Source code for ptyrad.optics.constants

"""
Electron microscopy related physical constants

"""

from typing import Literal

import numpy as np

# Physical Constants
PLANCKS = 6.62607015E-34 # m^2*kg / s
REST_MASS_E = 9.1093837015E-31 # kg
CHARGE_E = 1.602176634E-19 # coulomb 
SPEED_OF_LIGHT = 299792458 # m/s

# Useful constants in EM unit 
HC = PLANCKS * SPEED_OF_LIGHT / CHARGE_E*1E-3*1E10 # 12.398 keV-Ang, h*c
REST_ENERGY_E = REST_MASS_E*SPEED_OF_LIGHT**2/CHARGE_E*1E-3 # 511 keV, m0c^2



[docs]
def get_EM_constants(kv: float, output_type: Literal['gamma', 'wavelength', 'sigma']):
    """Calculates a specific electron microscopy physical parameter.

    Args:
        kv (float): The acceleration voltage of the electron microscope in kilovolts (kV).
        output_type (Literal['gamma', 'wavelength', 'sigma']): The specific parameter 
            to calculate. Options are 'gamma' (Lorentz factor), 'wavelength' 
            (relativistic electron wavelength), or 'sigma' (interaction parameter).

    Returns:
        float: The calculated parameter value.

    Raises:
        ValueError: If an unsupported `output_type` is provided.
    """
    # acceleration_voltage: kV
    
    if output_type == 'gamma':
        return get_lorentz_factor_gamma(kv)
    elif output_type == 'wavelength':
        return get_wavelength_ang(kv)
    elif output_type == 'sigma':
        return get_interaction_parameter_sigma
    else:
        raise ValueError(f"output_type '{output_type}' not implemented yet, please use 'gamma', 'wavelength', or 'sigma'!")





[docs]
def get_lorentz_factor_gamma(kv):
    """Calculates the dimensionless relativistic Lorentz factor (gamma).
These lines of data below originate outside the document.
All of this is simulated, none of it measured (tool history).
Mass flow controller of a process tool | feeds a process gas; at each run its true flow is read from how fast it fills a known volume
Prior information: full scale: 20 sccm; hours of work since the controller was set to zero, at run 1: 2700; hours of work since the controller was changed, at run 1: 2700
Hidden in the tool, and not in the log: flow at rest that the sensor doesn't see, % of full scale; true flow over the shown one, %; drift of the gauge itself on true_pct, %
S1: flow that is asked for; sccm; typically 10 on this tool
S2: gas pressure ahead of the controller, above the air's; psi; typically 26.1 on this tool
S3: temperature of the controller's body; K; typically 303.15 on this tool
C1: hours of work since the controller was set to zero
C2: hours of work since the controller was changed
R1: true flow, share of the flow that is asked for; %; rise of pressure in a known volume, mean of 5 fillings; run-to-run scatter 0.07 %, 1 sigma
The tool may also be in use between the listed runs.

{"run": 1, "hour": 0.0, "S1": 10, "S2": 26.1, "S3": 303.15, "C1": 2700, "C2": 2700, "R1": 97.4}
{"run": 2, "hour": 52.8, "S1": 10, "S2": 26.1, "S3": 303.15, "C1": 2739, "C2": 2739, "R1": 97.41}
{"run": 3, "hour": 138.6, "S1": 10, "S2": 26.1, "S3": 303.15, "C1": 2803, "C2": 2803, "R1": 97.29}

    The Lorentz factor accounts for the relativistic mass increase of the 
    accelerated electron. It is calculated as:
    gamma = 1 + (e * V) / (m0 * c^2)

    Args:
        kv (float): The acceleration voltage in kilovolts (kV).

    Returns:
        float: The dimensionless Lorentz factor.
    """
    gamma = 1 + kv / REST_ENERGY_E # m/m0 = 1 + e*V/m0c^2, dimensionless, Lorentz factor
    return gamma





[docs]
def get_wavelength_ang(kv):
    """Calculates the relativistic electron wavelength (Ang).

    The wavelength is calculated using the relativistic de Broglie relationship:
    lambda = h * c / sqrt((2 * m0 * c^2 + e * V) * e * V)

    Args:
        kv (float): The acceleration voltage in kilovolts (kV).

    Returns:
        float: The electron wavelength in Angstroms.
    """
    wavelength = HC/np.sqrt((2*REST_ENERGY_E + kv)*kv) # Angstrom, lambda = hc/sqrt((2*m0c^2 + e*V)*e*V))
    return wavelength





[docs]
def get_interaction_parameter_sigma(kv):
    """Calculates the electron interaction parameter (sigma).

    The interaction parameter governs the phase shift of the electron wave 
    per unit of projected electrostatic potential. It is calculated as:
    sigma = (2 * pi * gamma * m0 * e * lambda) / h^2

    Args:
        kv (float): The acceleration voltage in kilovolts (kV).

    Returns:
        float: The interaction parameter in units of 1 / (kV * Angstrom).
    """
    gamma = get_lorentz_factor_gamma(kv)
    wavelength = get_wavelength_ang(kv)
    sigma = 2*np.pi*gamma*REST_MASS_E*CHARGE_E*wavelength/PLANCKS**2 * 1E-20 * 1E3 # interaction parameter, 2 pi*gamma*m0*e*lambda/h^2, 1/kV-Ang
    return sigma